Saturday, November 13, 2010

Letters with Little Hats

The Bosnian alphabet is like our English alphabet with a few differences. Đ is a letter, for example, and there are several consonants that have accent-thingies or little hats: diacritical marks to the precise among you.
ć
č

š
ž

When I see these letters, I think, "Oh, it's a c with a little hat," but this is not how a Bosnian speaker thinks. To him, č and c are no more alike than d and b are to an English speaker. There are similarities in how you write them, but the letters are completely different. (As I learn time after time when I can't find words in the dictionary because I'm looking under the wrong letter!)

Isaac’s school is named for a poet whose name requires many diacritical marks: Musa Ćazim Ćatić. When Isaac got his Cossack-like school jacket,

we were tickled to see that even the monogramming doesn't ignore those marks.


Although I have problems with the concept that a letter with a diacritcal mark is not the same as a letter without a diacritical mark, Eleanor has it down pat. Recently I was trying to write a word she had learned in kindergarten, and I was having problems with the spelling. “Is that with a z?” I asked her.

She rolled her eyes. “Of course it’s not. ‘Z’ is like this z-z-z-z-z. Listen to this. ‘Zh-zh-zh-zh-zh.’ You write it like this.” She took the pencil from my hand and wrote ž.

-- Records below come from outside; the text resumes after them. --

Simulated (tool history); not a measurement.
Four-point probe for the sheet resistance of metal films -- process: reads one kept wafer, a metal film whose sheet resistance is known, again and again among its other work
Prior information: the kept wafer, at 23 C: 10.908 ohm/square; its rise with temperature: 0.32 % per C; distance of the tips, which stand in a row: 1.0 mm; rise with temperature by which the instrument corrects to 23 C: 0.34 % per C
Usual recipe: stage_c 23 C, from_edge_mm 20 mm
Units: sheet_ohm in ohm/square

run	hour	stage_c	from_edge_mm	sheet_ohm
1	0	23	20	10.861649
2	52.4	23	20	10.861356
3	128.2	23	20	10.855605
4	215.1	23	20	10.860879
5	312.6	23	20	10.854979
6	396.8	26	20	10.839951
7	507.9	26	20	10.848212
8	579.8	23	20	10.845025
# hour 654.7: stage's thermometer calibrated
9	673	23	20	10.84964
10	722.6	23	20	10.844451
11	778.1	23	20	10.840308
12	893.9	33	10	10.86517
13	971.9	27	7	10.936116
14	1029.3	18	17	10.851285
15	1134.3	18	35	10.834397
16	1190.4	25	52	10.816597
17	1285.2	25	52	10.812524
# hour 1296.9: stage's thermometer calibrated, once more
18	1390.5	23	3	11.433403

To me, a z with a little hat on it. To Bosnians, and to my daughter, not a z at all.

2 comments:

Anonymous said...

Hi,

This reminds me of the time when i tried to learn Bosnian. It was years ago and i was working as volunteer in a DUtch refugee center, where lots of Bosnian people lived.
The different forms of the c or ^z or dj, broke my tongue a lot of times, but after a while (and a lot of patience from Bosnian parents and their kids), i managed to learn a little. Now, after many years, i forgot a lot, but i promised my bosnian friends that i will come and visit them. Sarajevo will be on my visit list too, because it was one of the places i visited during Bosnian war and i am curious to see all the changes.
I will surely follow your blog and see if i can pick up a bit of the language again before summer ;)

Regards,

Nico

Annette said...

Thanks for reading the blog, Nico! I wish I could hear the differences between those letters. They still sound the same to me and I confuse Bosnians because I apparently say them wrong. It's heartening to hear that I may eventually be able to learn!